QunaSys Tech Blog

On December 4-6, 2023, we presented our joint research findings with ENEOS Corporation at IBM Quantum Summit 2023 held in New York. This article will introduce the content of our joint research.

Quantum chemistry computation is considered a promising application area for quantum computers due to the intrinsic quantum nature of the systems being modeled[1]. In the realm of quantum computing, variational quantum algorithms using NISQ (Noisy Intermediate-Scale Quantum) devices are commonly pursued. However, these approaches face several challenges: a substantial number of shots and computational steps are required to maintain results within acceptable statical error margins; the statistical errors mean that the outcomes from actual quantum devices are not variational; and the significant impact of noise on the performance of current quantum devices. These issues are well-known in the field of quantum computing with NISQ devices.

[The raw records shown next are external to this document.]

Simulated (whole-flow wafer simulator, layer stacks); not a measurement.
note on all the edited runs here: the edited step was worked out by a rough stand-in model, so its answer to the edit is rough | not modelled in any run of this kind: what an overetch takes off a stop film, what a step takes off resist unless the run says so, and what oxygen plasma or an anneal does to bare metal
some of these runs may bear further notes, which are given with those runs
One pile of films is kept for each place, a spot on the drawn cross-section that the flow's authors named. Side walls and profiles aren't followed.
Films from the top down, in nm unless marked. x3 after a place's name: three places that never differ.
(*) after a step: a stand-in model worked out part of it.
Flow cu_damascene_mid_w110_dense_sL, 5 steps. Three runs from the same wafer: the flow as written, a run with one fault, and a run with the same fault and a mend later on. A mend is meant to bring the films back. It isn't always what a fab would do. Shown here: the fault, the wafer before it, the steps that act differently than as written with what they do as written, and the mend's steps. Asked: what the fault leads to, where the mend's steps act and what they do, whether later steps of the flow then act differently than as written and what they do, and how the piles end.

Our proposed QSCI (Quantum Selected Configuration Interaction) method restricts the use of quantum computers to quantum sampling, enabling more accurate energy computations[2].

The QSCI algorithm is as follows:

1. Prepare an input state $\ket{\psi_\mathrm{in}}$ on a quantum computer, while the input state is reasonably optimized by methods such as the Variational Quantum Eigensolver (VQE).
2. Measure the input state in the computational basis.
3. Select important electronic states. Choose an arbitrary number of frequently measured bit strings from the measured results.
4. Use the selected bit strings to construct the subspace Hamiltonian, and then perform exact diagonalization. The obtained energy $E$ is guaranteed to be equal to or greater than the exact solution $E_{\text{exact}}$, even with noisy real devices.

We applied the QSCI method to two molecular Hamiltonians (diazene $\text{N}_2\text{H}_2$ and methane $\text{CH}_4$) and reported our results at the IBM Quantum Summit 2023. It's important to highlight that for the quantum sampling in our calculations, we utilized an actual quantum computer (ibm_algiers).

We investigated the energy accuracy of VQE calculations for the diazene molecule on a simulator using various ansatzes, in order to determine which type of input state is suitable for QSCI. While the standard Ry ansatz converged to an energy accuracy comparable to Hartree-Fock (HF), the Ry Custom 1 ansatz (hereafter Ry Custom ansatz) achieved an energy accuracy nearly equivalent to that obtained with CASCI(4e,4o).

Figure 1. Dependence of the ground state energy of diazene molecule on the ansatz. Number of qubits = 8, depth = 8. The vertical axis represents the deviation from the CASCI(4e,4o) calculation. The horizontal axis is the number of iterations of VQE.

The Ry Custom ansatz involves a modification in the application of CZ gates, as shown in Figure 2. This configuration is achieved by reordering the qubits from the standard Ry ansatz. From a physical perspective, this is equivalent to entangling occupied and virtual orbitals. These findings indicate that the outcomes are significantly influenced not only by the circuit's topology but also by the choice of entanglement pairs.

Figure 2. Ry ansatz (left) and Ry Custom ansatz (right). While both are equivalent under the qubit reallocation, they differ in their physical implications.

By inputting the VQE optimized state obtained from the simulator, we conducted real-device QSCI. This is an 8-qubit system, and we utilized ibm_algiers as the actual device. The computational results are presented in Table 1.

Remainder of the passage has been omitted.